Derivative Greater Than 0 Implies One-To-One Function In Neighborhood
It is not true that if $f'(x_0)>0$ then $f$ is one-to-one in some open neighborhood of $x_0.$
But it is true that if $f'(x_0)>0$ then there is some open neighborhood of $x_0$ within which $f$ takes the value $f(x_0)$ only at $x_0$ and nowhere else.
Let $\displaystyle f(x) = \begin{cases} f(x_0) & \text{if }x=x_0, \\[8pt] f(x_0) + (x-x_0) + (x-x_0)^2 \sin(1/(x-x_0)) & \text{if } x\ne x_0. \end{cases}$
Then $f'(x_0)=1,$ but in every open neighborhood of $x_0$ there are values of $x$ for which $f'(x)$ is positive and others for which it is negative. Thus $f$ is not one-to-one in that neighborhood.
However, there is some open neighborhood of $x_0$ within which every value of $x$ other than $x_0$ satisfies $$ \frac{f(x) - f(x_0)}{x-x_0} > \frac 1 2. $$ That implies $f(x)-f(x_0)>0$ if $x>x_0$ and $f(x)-f(x_0)<0$ if $x<x_0.$
Consider the function $$ f(x) = \begin{cases} x + x^2 & {\rm if \ } x \in \{\tfrac 1 2, \tfrac 1 4, \tfrac 1 8 , \tfrac 1 {16}, \dots \} \\ x & {\rm otherwise \ }\end{cases}$$
$f$ is differentiable at $x = 0$, with derivative $f'(0) = 1$.

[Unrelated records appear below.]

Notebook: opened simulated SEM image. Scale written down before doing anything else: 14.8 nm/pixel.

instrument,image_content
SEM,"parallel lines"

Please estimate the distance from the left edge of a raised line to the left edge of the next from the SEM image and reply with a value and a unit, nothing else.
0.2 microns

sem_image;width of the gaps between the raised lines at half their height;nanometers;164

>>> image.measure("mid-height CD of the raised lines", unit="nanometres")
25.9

But for every $\delta > 0$, there exists an $n$ such that $\left|\tfrac 1 {2^n} \right| < \delta$ and $\left| \frac 1 {2^n} + \frac 1 {4^n}\right| < \delta$.
Since $$f(\tfrac 1 {2^n}) = f(\tfrac 1 {2^n} + \tfrac 1 {4^n}) = \tfrac 1 {2^n} + \tfrac 1 {4^n},$$ $f$ is not injective on $(-\delta, \delta)$.